WEST PALM BEACH, FL — Palm Beach International Airport (PBI) is officially set for a high-profile rebrand. On Monday, Governor Ron DeSantis signed HB 919, a piece of legislation that formally renames the facility the President Donald J. Trump International Airport.
The move honors the 45th and current 47th President of the United States in his home county, located just miles from his Mar-a-Lago estate. The change is scheduled to take effect on July 1, 2026.
Key Details of the Transition
The rebranding process involves several layers of state and federal coordination:
- Timeline: While the Governor has signed the bill, the official name change remains contingent on administrative updates from the Federal Aviation Administration (FAA), which must revise navigational charts and global aviation databases.

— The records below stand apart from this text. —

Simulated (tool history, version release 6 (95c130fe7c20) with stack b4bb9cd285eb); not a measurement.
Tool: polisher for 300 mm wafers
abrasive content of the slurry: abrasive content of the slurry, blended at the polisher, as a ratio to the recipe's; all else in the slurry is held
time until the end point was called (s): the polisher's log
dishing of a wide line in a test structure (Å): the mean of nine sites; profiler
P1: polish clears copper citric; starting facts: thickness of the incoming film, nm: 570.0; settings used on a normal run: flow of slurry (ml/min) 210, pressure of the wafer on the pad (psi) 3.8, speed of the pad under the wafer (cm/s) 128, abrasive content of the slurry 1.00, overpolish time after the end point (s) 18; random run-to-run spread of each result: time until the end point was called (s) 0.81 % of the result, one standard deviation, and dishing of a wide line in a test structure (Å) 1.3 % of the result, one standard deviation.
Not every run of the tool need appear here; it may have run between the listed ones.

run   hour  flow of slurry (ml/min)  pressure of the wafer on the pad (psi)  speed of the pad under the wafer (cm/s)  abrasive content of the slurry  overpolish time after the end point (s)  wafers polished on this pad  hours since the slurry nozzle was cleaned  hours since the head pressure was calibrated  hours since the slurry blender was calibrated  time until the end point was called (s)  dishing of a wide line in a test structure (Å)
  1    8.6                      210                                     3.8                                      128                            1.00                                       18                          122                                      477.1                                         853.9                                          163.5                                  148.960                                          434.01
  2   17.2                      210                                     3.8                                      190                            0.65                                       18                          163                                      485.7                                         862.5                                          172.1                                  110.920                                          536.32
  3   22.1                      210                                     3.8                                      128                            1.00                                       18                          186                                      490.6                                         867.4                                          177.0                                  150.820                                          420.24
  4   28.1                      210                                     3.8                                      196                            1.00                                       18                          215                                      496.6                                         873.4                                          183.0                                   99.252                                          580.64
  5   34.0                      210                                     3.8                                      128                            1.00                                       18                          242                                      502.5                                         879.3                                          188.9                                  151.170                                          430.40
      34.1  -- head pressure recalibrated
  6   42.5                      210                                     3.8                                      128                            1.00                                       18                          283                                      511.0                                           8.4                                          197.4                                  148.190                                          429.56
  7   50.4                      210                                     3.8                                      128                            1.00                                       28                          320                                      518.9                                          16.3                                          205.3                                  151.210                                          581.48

- Budget: Approximately $5.5 million has been allocated to cover the costs of the transition. These funds will be used for:
- New physical signage throughout the airport complex.
- Updates to internal technology and emergency messaging systems.
- Rebranding of airport vehicles, uniforms, and marketing materials.
- Legislative Path: The Florida House originally passed the bill on February 17, followed by the Senate on February 19, before reaching the Governor’s desk this week.
Trademarks and Licensing
The renaming comes amid discussions regarding the “Trump” brand. The Trump Organization recently filed trademark applications for the new airport name to protect the brand from “bad actors.” However, the organization has publicly stated that the Trump family will not receive royalties or licensing fees from the county for the use of the name.
A Divided Reception
The decision has highlighted the political divide within the state. Supporters, including bill sponsor Rep. Meg Weinberger (R-Palm Beach Gardens), argued that the renaming is a fitting tribute to Florida’s first resident president.
Conversely, Democratic leaders expressed frustration over the expenditure. House Minority Leader Fentrice Driskell criticized the move as a “misuse” of taxpayer funds, suggesting the $5.5 million could have been better spent on affordability initiatives for Florida residents.